When drinking coffee in space, you’ll need a cup adapted to the behavior of liquids in zero gravity, naturally. Paola Antonelli, MoMA’s Senior Curator of Architecture & Design, describes their latest acquisition as the “first object in our collection designed expressly for extraterrestrial use.” This zero-G coffee cup was designed by astronaut Don Pettit:
MoMA’s collection now includes the above coffee cup, designed by engineer and astronaut Don Pettit and donated by Captain Samantha Cristoforetti.

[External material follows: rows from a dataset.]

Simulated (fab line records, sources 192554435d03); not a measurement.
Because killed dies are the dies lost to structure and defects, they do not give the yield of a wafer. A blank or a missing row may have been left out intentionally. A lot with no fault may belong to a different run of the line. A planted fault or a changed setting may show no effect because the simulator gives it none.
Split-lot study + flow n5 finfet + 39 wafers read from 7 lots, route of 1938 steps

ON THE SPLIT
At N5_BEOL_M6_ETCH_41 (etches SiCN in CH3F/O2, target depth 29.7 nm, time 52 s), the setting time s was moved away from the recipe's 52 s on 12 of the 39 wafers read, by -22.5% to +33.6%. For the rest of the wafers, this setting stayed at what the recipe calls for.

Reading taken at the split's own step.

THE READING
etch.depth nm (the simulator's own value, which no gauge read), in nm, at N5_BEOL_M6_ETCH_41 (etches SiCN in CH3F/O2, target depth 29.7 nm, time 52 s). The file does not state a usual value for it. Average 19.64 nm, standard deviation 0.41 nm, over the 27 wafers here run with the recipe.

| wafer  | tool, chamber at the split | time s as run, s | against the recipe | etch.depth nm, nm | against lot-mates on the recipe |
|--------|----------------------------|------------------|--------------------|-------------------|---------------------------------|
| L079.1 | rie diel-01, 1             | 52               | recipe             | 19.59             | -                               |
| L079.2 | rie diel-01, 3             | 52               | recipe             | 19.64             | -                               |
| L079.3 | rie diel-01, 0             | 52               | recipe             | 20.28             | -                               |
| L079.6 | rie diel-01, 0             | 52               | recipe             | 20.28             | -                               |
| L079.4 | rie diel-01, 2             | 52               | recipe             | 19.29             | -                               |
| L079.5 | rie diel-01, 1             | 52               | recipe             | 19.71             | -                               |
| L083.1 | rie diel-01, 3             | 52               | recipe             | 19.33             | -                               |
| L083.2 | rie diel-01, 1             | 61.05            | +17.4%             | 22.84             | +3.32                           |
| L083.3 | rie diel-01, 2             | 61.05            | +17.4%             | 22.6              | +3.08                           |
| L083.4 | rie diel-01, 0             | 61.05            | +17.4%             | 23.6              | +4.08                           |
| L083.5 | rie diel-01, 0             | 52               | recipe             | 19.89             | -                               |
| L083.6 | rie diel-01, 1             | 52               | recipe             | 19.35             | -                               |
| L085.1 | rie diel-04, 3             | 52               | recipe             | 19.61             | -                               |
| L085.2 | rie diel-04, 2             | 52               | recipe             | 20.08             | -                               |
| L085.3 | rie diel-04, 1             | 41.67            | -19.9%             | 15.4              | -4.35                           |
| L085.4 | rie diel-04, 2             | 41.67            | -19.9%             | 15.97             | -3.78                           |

Cristoforetti is an Italian European Space Agency astronaut, a pilot in the Italian Air Force, an engineer, and a well-documented lover of coffee. Among her many accomplishments, on May 3, 2015, she became the first person to brew coffee in space, using the experimental (and wonderfully monikered) ISSpresso machine — named for the International Space Station. Once it was brewed, Cristoforetti proceeded to consume her coffee with gusto, and careful maneuvering, using the zero-G coffee cup — a ceramic prototype of which she then gifted to MoMA’s design collection. The cup’s biomorphic shape, which helps navigate the precious drops of caffeine up and arc them into an astronaut’s mouth, reminds us of the work of several giants of organic design history, from Frederick Kiesler to Eva Zeisel and Russel Wright.